Monadnock Team Blog #1 2022 Edition!

Selfless Endeavors

By Anna Bentley

Fall. Everything within this period sparks imagination and memories. It’s hard to convey the feelings of the season through mere words. After a long summer of toil and hard-work, a cool breeze floats over New England, letting it sigh a breath of relief. For the Monadnock Huskies, this means cross country. Some consider it a sport that consists of running around trails in the woods or on grass fields. Yet for those that haven’t experienced it, they cannot understand what fall really
means to runners around New Hampshire. It means opportunity, dedication, and togetherness.

For most of our athletes, the past few months have been nothing but nonstop action. Between vacationing and working, there hasn’t been much of a chance for us to train together. The majority of the team was able to come together by the second week of preseason, and joyfully reminisce of the time we had lost by not being together. Our dynamic is oddly different from last year, though we only lost one senior. On the boys side, the numbers have shrunk significantly. However, that
hasn’t discouraged their spirit. Struggling to find numbers for scoring is something they haven’t had to experience in many years, but it is not foreign to the Huskies.

On the girl’s side, we have not only gained a few freshmen, but did not lose any graduating seniors last year. It is a relatively young team, and one that is sure to perform for the next couple of years. We are excited to have our chance to score well as a team, which is something we have only just been able to taste as of last year. The season isn’t just about the scoring, or the placement of each athlete throughout the races. It’s about enjoying the sport, and making memories as a team.
If our thoughts are only on the competition, the love of running could fizzle out within weeks of pre-season. We are focusing on running for a greater purpose than our personal goals. That purpose being for the team. This spirit picks each other up when we fall, and cheers loudly for a fellow runner who’s about to obtain a PR. Being a team takes heart, and a selflessness that can require many years to develop. Yet, we find it is already among us.

Practice began on August 22, a day that will soon be a distant memory. Surprisingly, the heat had subsided for a short while, and clouds covered the sky. We met under the pavilion, as though we were having deja vu all over again. Not much had changed since the last time we had congregated together. Faces were familiar, and smiles had been omnipresent. We were instructed by Coach Joslyn to warm-up for eight minutes, and meet down at the track for dynamics. We took to the trail behind the school, dodging branches and fallen trees that we should really get around to cleaning up.

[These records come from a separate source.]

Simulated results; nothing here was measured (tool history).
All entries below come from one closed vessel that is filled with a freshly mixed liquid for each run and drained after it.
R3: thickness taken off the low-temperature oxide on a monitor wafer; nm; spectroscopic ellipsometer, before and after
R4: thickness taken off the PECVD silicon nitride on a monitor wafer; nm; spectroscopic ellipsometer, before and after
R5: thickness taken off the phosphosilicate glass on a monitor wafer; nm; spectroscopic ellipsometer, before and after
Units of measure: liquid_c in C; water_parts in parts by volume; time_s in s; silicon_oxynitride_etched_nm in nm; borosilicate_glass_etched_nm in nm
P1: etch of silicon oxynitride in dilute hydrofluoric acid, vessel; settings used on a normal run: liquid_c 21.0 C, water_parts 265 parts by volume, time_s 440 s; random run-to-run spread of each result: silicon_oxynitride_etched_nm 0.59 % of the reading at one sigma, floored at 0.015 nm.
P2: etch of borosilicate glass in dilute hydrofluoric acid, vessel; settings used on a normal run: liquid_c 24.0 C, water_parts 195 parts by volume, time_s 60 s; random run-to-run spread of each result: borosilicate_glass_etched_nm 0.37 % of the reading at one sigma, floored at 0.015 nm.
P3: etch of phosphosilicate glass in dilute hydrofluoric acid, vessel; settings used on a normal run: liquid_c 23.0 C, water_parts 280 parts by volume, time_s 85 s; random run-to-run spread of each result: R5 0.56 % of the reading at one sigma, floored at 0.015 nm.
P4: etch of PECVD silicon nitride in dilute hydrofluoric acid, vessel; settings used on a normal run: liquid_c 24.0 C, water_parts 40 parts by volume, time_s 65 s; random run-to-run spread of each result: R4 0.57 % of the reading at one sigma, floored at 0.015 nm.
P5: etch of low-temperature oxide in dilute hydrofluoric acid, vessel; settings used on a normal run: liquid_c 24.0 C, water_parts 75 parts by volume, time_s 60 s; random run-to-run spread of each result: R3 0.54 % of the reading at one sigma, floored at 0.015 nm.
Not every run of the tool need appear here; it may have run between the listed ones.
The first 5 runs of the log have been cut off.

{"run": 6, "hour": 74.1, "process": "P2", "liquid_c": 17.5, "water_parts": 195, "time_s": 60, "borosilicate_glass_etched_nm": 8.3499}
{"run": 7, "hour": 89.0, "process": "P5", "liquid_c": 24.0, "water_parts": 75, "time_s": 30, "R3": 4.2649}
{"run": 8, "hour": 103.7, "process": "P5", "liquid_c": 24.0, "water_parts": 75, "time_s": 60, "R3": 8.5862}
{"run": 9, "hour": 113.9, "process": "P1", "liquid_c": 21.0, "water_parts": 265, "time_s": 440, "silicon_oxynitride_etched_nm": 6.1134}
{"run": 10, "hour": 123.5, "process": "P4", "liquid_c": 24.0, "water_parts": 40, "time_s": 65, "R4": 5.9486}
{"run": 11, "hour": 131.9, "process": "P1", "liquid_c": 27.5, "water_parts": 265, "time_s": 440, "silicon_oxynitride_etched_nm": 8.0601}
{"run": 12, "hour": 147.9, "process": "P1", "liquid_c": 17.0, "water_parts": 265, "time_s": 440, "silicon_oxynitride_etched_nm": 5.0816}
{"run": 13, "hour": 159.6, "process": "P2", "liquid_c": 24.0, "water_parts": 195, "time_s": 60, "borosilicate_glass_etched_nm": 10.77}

After this, it was time for our long run. The girl’s team ran down the shadowed rail trail (that points towards Winchester), for thirty-two minutes. The goal was to come back in twenty-eight minutes, making the run exactly an hour. The first long run of the year proved to be difficult, but only gave us more determination for

On Tuesday, our team was split up to running different distances, but at a relaxed and easy pace. The length ranged from 4 to 7 miles. Wednesday’s workout revealed who went too hard the day before, challenging us with mile repeats at the infamous cemetery. Over the season, this workout destination changes drastically. In the beginning of the season, it is a sun baked desert. Yet by October, the cemetery is a cold and colorful setting. The whole team ran over together, dodging cars while we crossed the road.

The workout was easy, and very familiar to our ears: three to four mile repeats around the grave at a steady tempo pace. The mile back to the school was to test our endurance at the same pace. The majority of us finished with flying colors, but the sun was harsh on our backs, and unforgiving to some.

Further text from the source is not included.